One of the best things about this books for me was all the wedding preparations and all the frustrations Jenny had to go through to plan it. For teenagers reading this, all those vignettes would seem very boring, but for someone who's been through planning a wedding and had some of those very same problems, it made me relate to the story all that much more. Of course since it's 1988, Jenny chooses frilly purple bridesmaid dresses, but thankfully for Grace-Mae's talents in fashion design the girls don't end up looking too ridiculous. The whole crux of the novel is Violet holding herself back from her future potential because she doesn't want to leave Newfoundland because her father worked so hard to keep the family from moving out of it, and she feels like she'd be dishonouring her father's memory by doing the very thing he would have hated. Eventually, she realizes that she's holding herself and her mother back from realizing their dreams and decides to do what's best for both their futures. All the stuff with Grace-Mae and finding a first boyfriend is all mixed in amongst that. This really is a slice-of-life story, almost like a Miyazaki movie, there's no real conflict aside from real-life stuff everyone deals with, and it feels as if you could be watching this all take place in your own backyard rather than in a book. Granted, you have to like that sort of story, some people are insanely bored by it, I'm the opposite.

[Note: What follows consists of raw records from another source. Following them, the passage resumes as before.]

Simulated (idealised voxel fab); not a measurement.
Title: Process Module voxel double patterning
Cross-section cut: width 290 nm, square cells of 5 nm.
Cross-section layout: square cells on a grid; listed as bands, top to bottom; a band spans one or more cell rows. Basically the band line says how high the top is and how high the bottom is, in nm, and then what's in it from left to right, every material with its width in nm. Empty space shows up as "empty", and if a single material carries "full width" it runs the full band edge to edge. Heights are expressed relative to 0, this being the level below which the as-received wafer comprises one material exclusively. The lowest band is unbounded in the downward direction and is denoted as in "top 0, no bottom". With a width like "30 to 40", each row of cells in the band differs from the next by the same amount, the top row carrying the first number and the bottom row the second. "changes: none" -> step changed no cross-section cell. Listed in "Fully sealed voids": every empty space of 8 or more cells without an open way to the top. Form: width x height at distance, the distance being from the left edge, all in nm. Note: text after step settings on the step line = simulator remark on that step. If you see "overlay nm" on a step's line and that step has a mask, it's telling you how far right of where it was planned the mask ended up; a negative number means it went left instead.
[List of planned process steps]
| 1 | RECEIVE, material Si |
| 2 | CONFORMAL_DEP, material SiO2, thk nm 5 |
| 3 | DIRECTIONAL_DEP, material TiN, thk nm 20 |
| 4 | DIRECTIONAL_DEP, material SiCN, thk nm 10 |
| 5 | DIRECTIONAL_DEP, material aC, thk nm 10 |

This series doesn't get nearly as much attention as it should, it's written by a Canandian author about Canadian teenage girls from the 60s, 70s, and 80s, and it takes place in Newfoundland...I can't remember the last time I read a book that takes place in the Maritimes that wasn't a Lucy Maud Montgomery novel. These are wonderful realistic fiction novels that examine different generations of the same family growing up on the east coast, they're well worth the read, so check them out.

Recommendation:
If you like slice-of-life stories, read this! Or, if you're looking for a good example of YA Canadian literature, read this!

Thoughts on the cover:
The first book in the series, Seven for a Secret, was under a different publisher than the latest two, and as such had a different cover. I much prefer the covers of One for Sorrow and Three for a Wedding, they're dynamic with the upside-down image that is unmistakably Maritimes at the top with the image of the female character at the bottom. They're just very gorgeous covers, I almost hope that the first one gets a re-vamp cover to match the other two.